Welcome to the Metadata Millennium: A Complete Overview of What Metadata Can Do for Publishers

But supply chain metadata also includes commercial metadata: the price of the book, the date it's available for sale, perhaps things like sales territories and discounts. This also includes a lot of information the recipient (who is going to distribute or sell the book to an end user) needs to know. For physical books, the bookseller needs to know things like how many copies are in a carton, what the dimensions of the book are, how much it weighs. For ebooks, the metadata needs to convey information about file type, file size, and maybe even version.
And of course the publisher wants to include marketing metadata -- that's what helps the book sell. Subject metadata has always been used for physical books to guide the bookstore as to where to shelve the book. For ebooks, subject metadata is even more important: it's what enables users to discover books on subjects they're interested in. But marketing metadata can include a lot more, such as reviews, prizes the book has won, a bio of the author, other books by the author, and other books on the same subject.
There's a lot more metadata that can and should be included -- information about accessibility features, pedagogical information for educational books, etc. But we'll save that for later.

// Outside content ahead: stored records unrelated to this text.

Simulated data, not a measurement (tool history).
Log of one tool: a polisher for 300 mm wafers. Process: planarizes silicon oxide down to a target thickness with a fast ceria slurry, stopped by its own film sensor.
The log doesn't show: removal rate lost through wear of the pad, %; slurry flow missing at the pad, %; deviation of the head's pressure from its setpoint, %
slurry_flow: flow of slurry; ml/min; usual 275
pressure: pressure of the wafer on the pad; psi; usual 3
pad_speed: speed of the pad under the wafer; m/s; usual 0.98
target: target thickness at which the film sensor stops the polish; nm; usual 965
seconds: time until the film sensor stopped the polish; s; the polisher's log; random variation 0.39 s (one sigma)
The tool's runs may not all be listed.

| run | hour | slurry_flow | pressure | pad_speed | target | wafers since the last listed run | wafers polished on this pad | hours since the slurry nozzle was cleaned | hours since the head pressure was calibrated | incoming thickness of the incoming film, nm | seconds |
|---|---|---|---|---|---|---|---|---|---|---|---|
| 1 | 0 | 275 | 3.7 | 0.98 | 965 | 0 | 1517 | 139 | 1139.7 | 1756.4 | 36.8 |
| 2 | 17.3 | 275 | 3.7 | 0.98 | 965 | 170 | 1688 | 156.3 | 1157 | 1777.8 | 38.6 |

Three Essential Standards: ONIX, BISAC, Thema
All the supply chain metadata is tracked by a publisher's internal databases. That metadata is often in proprietary formats, which is a fancy way of saying "they just made it all up": the vocabularies and codes and database fields are whatever made sense to that publisher, often many years ago, before there was much thought about anybody outside the publishing house needing to understand them. You can imagine what a mess this can create when that metadata, which is often incomplete, inconsistent, and even incomprehensible, is sent out into the world.